Iran opens up... does that affect AMIA case?
Argentina would benefit if US included the bombing issue in its negotiations with Iran
The new Iranian President Hassan Rouhani has taken significant steps in order to regain Western confidence. He has offered fresh dialogue on his country’s nuclear programme during the last United Nations General Assembly and given assurances of its peaceful purposes. He also held a telephone conversation with Barack Obama, president of the arch-rival United States, and sent his Foreign Minister, Mohammed Javar Zarif, to meet the US Secretary of State, John Kerry, something without precedent since 1979.
Another gesture, more important for Argentine interests, was the one-hour-conversation between Zarif and Foreign Minister Héctor Timerman on the AMIA dispute over the 1994 terrorist bomb destruction of the Jewish community centre. Zarif cleared up any doubts about the bilateral memorandum and said that it was approved by the National Defence Council and, ultimately, by the Supreme Leader Ali Khamenei. All set then for progress in the trial against the Iranians accused of the worst terrorist attack in Argentine history? Not so fast.
In theory, the next step would be a new meeting between both ministers next month in Geneva, where they would exchange the reversal letters to formally put into action the agreement signed last January. If everything goes in the best possible way, they would set up the conformation of the Truth Commission (that unfortunately named non-binding body of jurists designed to read the Argentine accusation and “advise” both countries how to proceed) and naming a date for the testimony of the indicted in Tehran.

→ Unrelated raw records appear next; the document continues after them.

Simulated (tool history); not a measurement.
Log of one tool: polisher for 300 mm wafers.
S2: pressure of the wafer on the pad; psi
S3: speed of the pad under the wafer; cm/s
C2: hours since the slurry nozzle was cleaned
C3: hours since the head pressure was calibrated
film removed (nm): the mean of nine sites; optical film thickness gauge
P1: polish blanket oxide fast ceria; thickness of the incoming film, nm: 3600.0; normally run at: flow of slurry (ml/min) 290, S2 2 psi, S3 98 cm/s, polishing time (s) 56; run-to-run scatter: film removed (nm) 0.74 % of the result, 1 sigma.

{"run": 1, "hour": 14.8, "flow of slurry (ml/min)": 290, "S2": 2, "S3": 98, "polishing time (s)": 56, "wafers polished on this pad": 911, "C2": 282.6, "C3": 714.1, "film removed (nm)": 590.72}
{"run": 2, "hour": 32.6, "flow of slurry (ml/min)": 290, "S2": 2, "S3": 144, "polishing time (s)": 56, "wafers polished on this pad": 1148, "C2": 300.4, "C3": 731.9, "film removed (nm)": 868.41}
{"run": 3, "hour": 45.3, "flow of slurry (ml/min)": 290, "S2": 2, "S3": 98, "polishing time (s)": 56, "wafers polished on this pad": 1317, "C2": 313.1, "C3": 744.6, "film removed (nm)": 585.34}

But, in practice, many big obstacles remain. First, something curiously ignored by the Argentine government when it complained to Iran is the pending judicial decision about the constitutional status of the Memorandum, which has beenquestioned by local Jewish organizations. Second, the arrest warrant in force in Iran against the Argentine prosecutor Alberto Nisman, who is meant to travel along with Judge Rodolfo Canicoba Corral to take the testimony, the essential condition for later holding a trial. Third, the political situation in the Islamic Republic, where the more radical elements of the regime have started a strong campaign against Rouhani’s new ties with the United States (and his possible nuclear concessions). It is interesting to underline that the above offensive is headed by the Revolutionary Guard (Pasdaran), the élite militia led at the time of the AMIA attack by one of the indicted, Mohsen Rezai, one of five officials with an Interpol “red alert” pending who will be questioned by Nisman and Canicoba Corral. A key reason to expect more foot-dragging in the implementation of the memorandum in Tehran?
More than ever, the AMIA case, on whose clarification depends the peace of mind of the loved ones of the 85 victims, is intertwined with the negotiations with Iran over the latter’s nuclear plan on the part of the 5+1 Group (the five permanent members of the Security Council plus Germany). This was the case already last year when the Argentine decision to dialogue with the Islamic Republic prompted the mistrust of much of the international community. For Israel and the United States, especially, that step did not contribute to the “main issue” regarding Iran: its nuclear ambitions.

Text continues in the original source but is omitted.